# What to add to my Orcs and Goblins



## MidnightSun (Feb 10, 2009)

Hi

I have a small-medium Orcs and Goblins (But mainly Goblins) army and I'm wondering what to add next. I'm quite new and haven't played many games so I'm not really sure what's good and what's not but I've found that I need more punch in the army. I have the numbers, but not the oomph that I want.

My army is:
Orc Big Boss on Boar with Spear

Orc BSB

40 Night Goblin Spearmen

10 Spider Riders

20 Night Goblin Archers

19 Orcs with Full Command

Troll (Don't like to use because of terrible paint job and low LD)

Night Goblin Shaman and Big Boss.

Now I know I can;t use all of these units in one game (too many characters) but the rest of it seems quite legitamate. Now I'm thinking more Orcs and some Black Orcs, maybe adding in some War Machines. As soon as I hit the 1750pt mark I'll add Grimgor Ironhide and another unit of Black Orcs (I love 'em!). Alternatively, I could go down the route of some Boar Boyz to put the Big Boss with, as the new models are really great, and from what I'm told they pack quite a punch on the tabletop

Any advice? Money is a limit, but not that much of one.

Midnight


----------



## Barnster (Feb 11, 2010)

Don't overdo it on BOs their good but more than 1 unit of 20 ish is pushing it at 2000pts, especially when their led by Grimgor. Add another normal unit of boyz. Their alot cheeper and provide you with a solid unit if you get the charge

Boar boyz are good but IMO overpriced when compared to other races cavalry, for only a couple of points HEs get a dragon prince. Keep the boar boyz safe and you may get a devestating unit, alternativey animosity cripples them far more than a unit of foot slogging boyz.

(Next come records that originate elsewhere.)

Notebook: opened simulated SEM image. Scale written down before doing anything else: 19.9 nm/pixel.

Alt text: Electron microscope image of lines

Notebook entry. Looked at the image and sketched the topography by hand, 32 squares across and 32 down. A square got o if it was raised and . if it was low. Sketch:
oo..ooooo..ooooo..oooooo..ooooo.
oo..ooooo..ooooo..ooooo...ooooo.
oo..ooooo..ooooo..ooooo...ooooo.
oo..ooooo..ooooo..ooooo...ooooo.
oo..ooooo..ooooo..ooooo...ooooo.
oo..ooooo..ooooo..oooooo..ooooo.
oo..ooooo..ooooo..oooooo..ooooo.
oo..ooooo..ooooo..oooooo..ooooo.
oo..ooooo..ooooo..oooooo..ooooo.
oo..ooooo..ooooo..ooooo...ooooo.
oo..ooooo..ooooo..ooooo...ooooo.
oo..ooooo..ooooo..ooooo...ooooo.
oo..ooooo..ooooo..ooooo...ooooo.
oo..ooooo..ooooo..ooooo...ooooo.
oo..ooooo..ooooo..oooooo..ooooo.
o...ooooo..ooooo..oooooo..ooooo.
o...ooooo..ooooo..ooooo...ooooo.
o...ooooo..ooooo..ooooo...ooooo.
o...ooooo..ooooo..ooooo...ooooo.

Goblin artillery is fantastic value a lobba and a couply of chuckas can help you lay down the pain from turn 1, have a unit of orc arrer boyz to baby sit them and theyll stay safe from the fast cavalry that are usally sent to destroy them. 

Trolls are really only any good in a fair size unit and if you invest in a buddy character for them or they tend to spend the game picking their noses and otherwise being stupid.

Finally magic, Shamans are your friend, sure if they miscast they generally explode but OG magic is devasting.

Don't rely on the OGs to always behave themselves, you generally find a unit starts to squabble just at the wrong time, but they are fun and wacky, and if you get lucky utterly deadly.

Hope this helps you to start a right and proper WAAAAAAGGGHHHHH!!!!!!!!!


----------



## MidnightSun (Feb 10, 2009)

Thanks, great. Should the Black Orcs have a Magic Banner or no? Nogg's Banner of Butchery looks devastating on 'em, but It might be better on some more normal Orcs via BSB.

For a second unit of Orcs, should they too have shields or two choppaz?

Midnight


----------



## MidnightSun (Feb 10, 2009)

*LORDS*
Black Orc Warboss
Heavy Armour
Armour of Gork
Martog's Best Basha
Imbad's Iron Gnashas

*HEROES*
Orc Big Boss
BSB
Nogg's Banner of Butchery

Night Goblin Shaman
Level 2 Wizard
Dispel Scroll
Mad Cap Mushrooms

Orc Shaman
Level 2 Wizard
Nibbla's 'Itty Ring

*CORE*
19 Orc Boyz
Full Command
Shields

19 Orc Boyz
Full Command
Additional Choppaz

10 Spider Riders
Full Command

40 Night Goblins
Full Command
Nets
Spears
3 Fanatics

20 Night Goblins
Short Bows
Full Command

*SPECIAL*
14 Black Orcs
Musician
Standard Bearer
Gork's Waaagh! Banner

Goblin Rock Lobber
Bully

2 Goblin Spear Chukkas

*RARE*
Giant

That comes out to 1998pts. I was at a loose end by 1793pts, so I added the Giant for a bit of fun. It's mainly for taking on things like Trolls, Ushabti, Treemen, Varghulfs etc. The reasons I have Nt. Goblin Archers are: it saves money, as I allready have them (and buying a regiment of metal models is just terrible) and that They are a similar points price, hence more bows for the money. Admittedly shorter ranged, but that's balanced for the higher number of shots.

Any comments?

Midnight

UPDATE: Added more Black Orcs, got rid of a fanatic, the Magic Banner on the BSB, and put the Night gobs as one unit. I would deploy it with the Black Orcs in the centre, flanked by the Boyz to stop flank charges. Spearmen and one Spear Chukka hold one flank, whilst the Archers and the other Spear Chukka hold the other. The Giant and the Rock Lobber both go behind the main battleline, ready to counter attack/wear down tough enemies.

Archers Boyz BO/General Boyz/BSB Spears
SC Rock Lobber SC

Midnight


----------



## Barnster (Feb 11, 2010)

I would join both spear gobbos togeter to make 1 big unit of 40. 20 night gobbos aren't really going to do alot unless you plan on using them as a missile screen or fanatic delivery bomb, in which case drop the nets. use the spare points from the unused nets to beef up your BO regiment.

The choppa or shield is totally personal choice. As far as the archers go make sure you deeploy in a shallow formation to get the extras shots. (I have a load of plastic orc archers but i see what you mean about getting the direct only metal ones that don't look that nice)

looks a good list, BTW check your orc lords legal remember you cant have 2 magic armours or 2 enchanted items on the same character


----------



## MidnightSun (Feb 10, 2009)

Umm's Best Boss 'At is a talisman. Don't ask me why, but it is.

Making some changes now...

Midnight


----------